How To Get Yourself Out Of Your Rut
I listened to an amazing sermon today by TD Jakes. It was all about the questions we ask God, and what we ask of life in general. The quote that really struck me was, “Don’t ask God for a handout, ask God for a hand up.” In other words, instead of begging God to hand us absolutely everything we desire, we should be asking God to help us get back on our feet so we can achieve what we desire. I read a book a couple of years that explored a similar concept. It emphasized that American Christians are helping no one by taking mission trips and giving communities in need absolutely everything they need. This only teaches the communities to ‘beg’ and be dependent on another source to provide them with their needs. Instead, missionaries should be teaching communities how to sustain themselves within their community. For example, teaching communities how to farm, how to make certain things they need, how they can make a living within their environment. If you give them the tools they need, aka a ‘hand up’, they will learn to stand on their own and eventually be able to help themselves.
I think about how this applies to my own life and how often I expect a handout rather than asking for a hand up. It’s so easy for us to be consumed with everything going on in our daily lives to the point that we just want someone to hand something to us.
One of the greatest examples of this in my own life is when my sister passed away. I expected a handout. I wanted God to swoop down from heaven and make my life easier since I had to deal with the loss of a sibling, something no one should ever have to go through. I wanted my parents to tell me that I could fly home from my first job in NYC and live with them for as long as I needed to heal. I wanted the world to do everything for me, so I didn’t have to think about anything. After all, I just lost my sister, shouldn’t I be entitled to a little pity party of my own?
First off, let me emphasize that many beautiful people wrapped their arms around me after my sister’s death, and my job was incredibly supportive. However, my family was not for the option of leaving NYC and staying with them forever locked in the bedroom I grew up in crying myself to sleep every night. I remember crying to my dad that there was no way I could go back to NYC after flying home for the funeral. My lease was up on my apartment, and I had to move within the next four days on top of everything else going on. By God, though, my dad put me right on that plane and said I absolutely had to go back to NYC.

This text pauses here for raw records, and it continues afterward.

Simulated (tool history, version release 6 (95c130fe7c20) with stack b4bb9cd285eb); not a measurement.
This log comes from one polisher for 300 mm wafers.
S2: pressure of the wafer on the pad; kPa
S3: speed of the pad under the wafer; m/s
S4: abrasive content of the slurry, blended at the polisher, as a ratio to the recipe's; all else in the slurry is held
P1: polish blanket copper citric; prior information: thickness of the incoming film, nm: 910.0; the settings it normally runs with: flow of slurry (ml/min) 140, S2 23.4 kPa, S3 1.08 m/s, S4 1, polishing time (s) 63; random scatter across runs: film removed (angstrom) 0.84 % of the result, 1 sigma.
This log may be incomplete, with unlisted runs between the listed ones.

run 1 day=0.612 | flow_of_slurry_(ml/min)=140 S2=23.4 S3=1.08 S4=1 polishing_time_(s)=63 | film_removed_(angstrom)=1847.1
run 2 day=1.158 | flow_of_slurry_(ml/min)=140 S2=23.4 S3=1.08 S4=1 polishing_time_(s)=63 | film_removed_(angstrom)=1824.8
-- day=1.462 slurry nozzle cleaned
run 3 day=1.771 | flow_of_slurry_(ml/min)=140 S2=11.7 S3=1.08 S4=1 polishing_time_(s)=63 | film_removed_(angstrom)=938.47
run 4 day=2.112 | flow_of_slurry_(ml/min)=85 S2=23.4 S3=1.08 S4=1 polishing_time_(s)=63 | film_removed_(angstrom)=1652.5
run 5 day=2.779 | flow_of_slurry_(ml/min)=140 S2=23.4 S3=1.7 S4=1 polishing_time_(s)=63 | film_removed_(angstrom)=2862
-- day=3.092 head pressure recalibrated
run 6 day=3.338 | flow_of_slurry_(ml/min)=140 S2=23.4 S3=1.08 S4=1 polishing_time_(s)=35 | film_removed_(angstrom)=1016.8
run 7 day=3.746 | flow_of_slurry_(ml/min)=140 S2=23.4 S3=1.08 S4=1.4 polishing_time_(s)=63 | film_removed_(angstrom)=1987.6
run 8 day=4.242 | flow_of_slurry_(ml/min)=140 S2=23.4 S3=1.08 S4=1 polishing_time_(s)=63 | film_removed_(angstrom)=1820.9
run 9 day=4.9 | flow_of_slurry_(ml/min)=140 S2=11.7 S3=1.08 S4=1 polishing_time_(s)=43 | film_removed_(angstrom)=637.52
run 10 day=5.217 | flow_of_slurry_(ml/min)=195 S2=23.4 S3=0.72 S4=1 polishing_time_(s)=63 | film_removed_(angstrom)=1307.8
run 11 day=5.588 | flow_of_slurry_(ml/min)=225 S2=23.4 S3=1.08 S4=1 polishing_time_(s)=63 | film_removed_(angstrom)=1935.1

I flew in that night, immediately took a cab to an apartment on Wall Street and signed a lease. Then, I went to get into a cab to return to my current apartment, and a guy around my age also got into the cab at the same time. We agreed that we could share the cab since we were both going in the same direction. On the way to our destinations, I told him how I just signed a lease on a place on Wall Street, and he told me that he lived in the building next door. He then offered to move me in that weekend, and he did.
Over the next year, God (and my dad) provided me with what I needed to stay in NYC and thrive on my own, but he did not let me cave and move back to the middle of nowhere in Wyoming.
Point? This is a prime example of my dad refusing to give me a handout by letting me stay home, but helping me up by providing me with what I needed to continue my life and career. I did not understand the thinking at the time, but looking back it is the best thing in the world that he could have done for me. He forced me to stand on my own two feet, when all I wanted to do was quit, and that taught me a type of resilience and strength that I don’t think I would have otherwise.
There are so many moments in my life where I feel at the time like God is not answering my prayers, when really he is providing me with tools to be strong and figure things out on my own. He does not want us to be completely dependent on Him, he wants us to be able to find our own voice with His help.
If you’re in a rut today, thinking that life is just not going your way and God is just not answering your prayers, rephrase what you are asking of God. Instead of asking him to get you out of a situation, ask Him to provide you with the tools to get yourself out. Don’t be a beggar; be a contributor in building the life you want.